Sometimes our expectations are HUGE:

  • he should “just know” what I want without me telling him
  • it’s “not romantic” if I tell him what I want for Valentine’s Day
  • he should plan the whole thing all by himself and surprise me
  • he should take me to MY favorite restaurant and get me a spa package and get me my favorite flowers
  • if he really loved me, he would do X
  • he should know what kind of jewelry I like and it needs to cost at least $XXX – or he obviously doesn’t love me
  • if my husband doesn’t get me X – he doesn’t care about me at all
  • he should take me away for the weekend to a hotel – as a surprise – without me having to mention it
  • he should send me a 2000 word love letter/email gushing with all the romantic reasons he loves to be with me

Let’s notice something here…

Those expectations I just listed – do you see where my emphasis is?  “HE SHOULD”  

This is where I get into trouble.  I am in charge of me.  I can control me.  I don’t control him.  Is it fair or right or reasonable to expect a man to read my mind, or to do things just because I expect them?

The other dangerous thing in some of those statements is how I am assigning evil motives to my husband if he doesn’t do what I want.  I don’t know his heart!  I cannot accurately make assumptions like that.  I will push him away and make us both miserable if I assume he hates me and constantly want reassurance of his love.  I need to find my reassurance that I am loved, accepted, cherished and valued in CHRIST.

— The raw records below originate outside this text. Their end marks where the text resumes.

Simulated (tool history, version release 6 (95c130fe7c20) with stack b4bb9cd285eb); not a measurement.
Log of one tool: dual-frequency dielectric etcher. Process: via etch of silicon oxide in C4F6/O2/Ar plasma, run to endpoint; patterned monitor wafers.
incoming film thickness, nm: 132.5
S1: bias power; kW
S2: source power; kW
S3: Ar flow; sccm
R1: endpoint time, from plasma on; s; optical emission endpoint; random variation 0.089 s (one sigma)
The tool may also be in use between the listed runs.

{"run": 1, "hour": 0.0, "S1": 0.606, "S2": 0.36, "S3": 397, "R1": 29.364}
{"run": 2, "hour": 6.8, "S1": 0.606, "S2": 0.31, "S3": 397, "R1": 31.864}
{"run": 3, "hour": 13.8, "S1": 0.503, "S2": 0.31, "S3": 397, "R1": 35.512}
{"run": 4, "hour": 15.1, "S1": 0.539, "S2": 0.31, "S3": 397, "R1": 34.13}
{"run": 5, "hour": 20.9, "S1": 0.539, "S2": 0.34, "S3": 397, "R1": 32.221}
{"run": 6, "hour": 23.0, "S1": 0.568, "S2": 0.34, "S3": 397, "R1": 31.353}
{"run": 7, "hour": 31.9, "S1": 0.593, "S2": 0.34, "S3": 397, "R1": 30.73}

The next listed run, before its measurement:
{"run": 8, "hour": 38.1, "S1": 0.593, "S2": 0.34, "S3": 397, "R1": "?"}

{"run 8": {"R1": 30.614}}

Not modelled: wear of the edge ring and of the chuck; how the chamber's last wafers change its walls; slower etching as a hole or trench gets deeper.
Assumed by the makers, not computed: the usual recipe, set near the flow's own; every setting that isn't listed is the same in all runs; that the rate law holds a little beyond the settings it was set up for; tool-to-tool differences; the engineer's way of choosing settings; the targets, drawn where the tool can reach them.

I can ASK my husband for things or tell him what I want with a smile, a pleasant voice, and respect in my heart.  But I cannot demand.  That is rude!  It is unbecoming.  It is disrespectful.  And men do not respond to demands very well.

A very good definition of happiness is that the closer reality is to our expectations – the happier we will be.  Conversely, when our expectations are very high, and reality doesn’t come close to our expectations, we are easily disappointed, resentful, discontent and unhappy.

The changeable factor here?  OUR EXPECTATIONS!

Sometimes our reactions are AWFUL

How do we respond to our husbands if we are disappointed with what the did/did not do for us for Valentine’s Day (or other days)?

Do we:

  • yell and scream?
  • call him names?
  • become hateful and full of contempt?
  • withhold sex?
  • ruin the entire day, or maybe a week, with our wrath?
  • pitch a fit?
  • give him the silent treatment for the rest of the day, or week or month?
  • criticize and condemn our men?
  • bash our husband to other women and tell everyone else what an unthoughtful jerk he is?
  • act like we are “entitled” to have him do magnificent things for us – but care very little about his feelings?

What kind of behavior does Jesus expect from us towards our husbands?

We think a lot about love as women, and we expect our husbands to love us.  But how do we treat them?  What do they expect of us?  What do we expect of ourselves as wives?

Whether it is on Valentine’s Day – or any other day of the year, Jesus expects us to:

  • respect and honor our husbands out of reverence for Him (Ephesians 5:22-33)
  • cooperate with our husbands’ leadership out of reverence for Him
  • be kind to our husbands (I Corinthians 13:4-7)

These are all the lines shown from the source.